After surviving the shale gale, the aborted northern pipeline race and the 2008-2009 recession, the vision of Arctic wealth awaiting drilling beneath Canadian waters of the Beaufort Sea is also outlasting the current natural gas and oil price slump.

Ron Wallace, a National Energy Board (NEB) member, told an annual winter northern industry symposium in Calgary that the agency will be ready to embark by fall on the first scheduled step toward deepwater drilling offshore of the Mackenzie Delta.

“Despite a number of projects in the Arctic being delayed or ”put on ice,’ the NEB continues to work to ensure we are prepared,” Wallace said. “It is worth noting” that not all the Canadian industry has frozen long-range northern plans, he added.

Chevron Corp. suspended Beaufort drilling proposals. But a partnership of Imperial Oil Ltd., its 70% owner Exxon Mobil and BP is so far sticking to a schedule that calls for an initial application to be filed with the NEB in September or October.

The first step would be a technical exercise in engineering, safety precautions and risk management. New, as-yet untested NEB standards enable Arctic gas and oil hunters to devise substitutes for a former ironclad requirement: same-season relief well capability.

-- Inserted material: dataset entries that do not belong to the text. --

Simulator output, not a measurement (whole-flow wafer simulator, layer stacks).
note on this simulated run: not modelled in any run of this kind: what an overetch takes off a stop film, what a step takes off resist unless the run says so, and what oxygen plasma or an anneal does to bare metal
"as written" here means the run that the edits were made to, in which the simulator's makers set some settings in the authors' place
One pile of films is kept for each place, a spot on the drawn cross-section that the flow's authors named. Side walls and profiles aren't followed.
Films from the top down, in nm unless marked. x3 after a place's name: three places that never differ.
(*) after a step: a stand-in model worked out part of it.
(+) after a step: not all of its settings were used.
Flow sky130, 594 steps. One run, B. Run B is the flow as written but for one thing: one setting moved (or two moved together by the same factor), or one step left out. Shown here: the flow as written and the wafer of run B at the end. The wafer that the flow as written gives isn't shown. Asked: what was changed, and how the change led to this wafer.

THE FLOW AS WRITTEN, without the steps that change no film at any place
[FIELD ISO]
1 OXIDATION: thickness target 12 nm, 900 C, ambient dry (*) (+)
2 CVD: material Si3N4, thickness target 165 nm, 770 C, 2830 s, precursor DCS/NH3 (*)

The old rules stipulated that Beaufort programs had to guarantee a second well could be completed during the brief northern summer open-water work season to siphon off any gas or oil blowout from exploration drilling.

The new standard accepts industry submissions that the relief well guarantee was impossible and lets companies devise equivalent combinations of equipment and procedures. The rule change followed a public inquiry into Arctic operations that took into account lessons of the 2010 BP Macondo well blowout in the Gulf of Mexico.

A 455-page project description by Imperial calls for the next Arctic exploration era to start at an offshore site called Ajurak, 125 kilometers (75 miles) northwest of Tuktoyaktuk, where the Beaufort is up to 1,500 meters (4,920 feet) deep.

In the deepwater target area, air temperatures average 10 degrees C (50 degrees F) during the warm months of the 24-hour midnight sun. The Beaufort heats up just enough to break up and thin out the Arctic ice pack.

But winters feature long spells of darkness at noon and severe storms, with the temperature averaging a bone chilling minus 27 degrees C (minus 17 degrees F). Seawater congeals into mobile floes of variable thickness formed by complex interactions of winds, currents and waves. Even mighty icebreaker ships can be overwhelmed and stuck or forced off safety standby stations.

A 2020 target date has been set for the first deepwater Beaufort exploration well. But the commitment is not firm. The oil and gas companies have yet even to venture a guess when production might begin if they strike it rich. Nor have any disclosures been made about the size and nature of the deepwater Arctic geological quarry.

The only other active northern Canadian exploration program, a land expedition into the central Mackenzie Valley, has been placed in limbo. After completing two trial horizontal wells with hydraulic fracturing into the oil-bearing Canol Shale formation near Norman Wells, ConocoPhillips Canada has halted drilling without setting a date to resume work.

An application has been made for a Canol “significant discovery license.” If granted, the permit lets the company retain its rights indefinitely, until market conditions are ripe for a production development. The procedure also enables northern gas and oil explorers to avoid attracting rivals by keeping details of the find secret.

Northern Canadian economic boosters continue a long tradition of portraying the Arctic as an untapped supply of future natural resource wealth on a giant scale. Visions of a northern pipeline, which date back to the 1960s, also persist. Northwest Territories Premier Robert McLeod is canvassing his southern Canadian counterparts, as well as industry, for support for a northbound “Arctic gateway” pipeline to carry Alberta oil and liquids production to a Beaufort tanker terminal, as an alternative to proposed routes across British Columbia to the Pacific Coast, which have run into stiff environmental and native resistance.

The NEB recognizes Arctic development possibilities by keeping open remote offices in the territorial capital of Yellowknife and in the chief town of the Mackenzie Delta, Inuvik. Board Chairman Peter Watson has embarked on periodic tours of the region for consultations with political, civic, aboriginal and territorial regulatory leaders.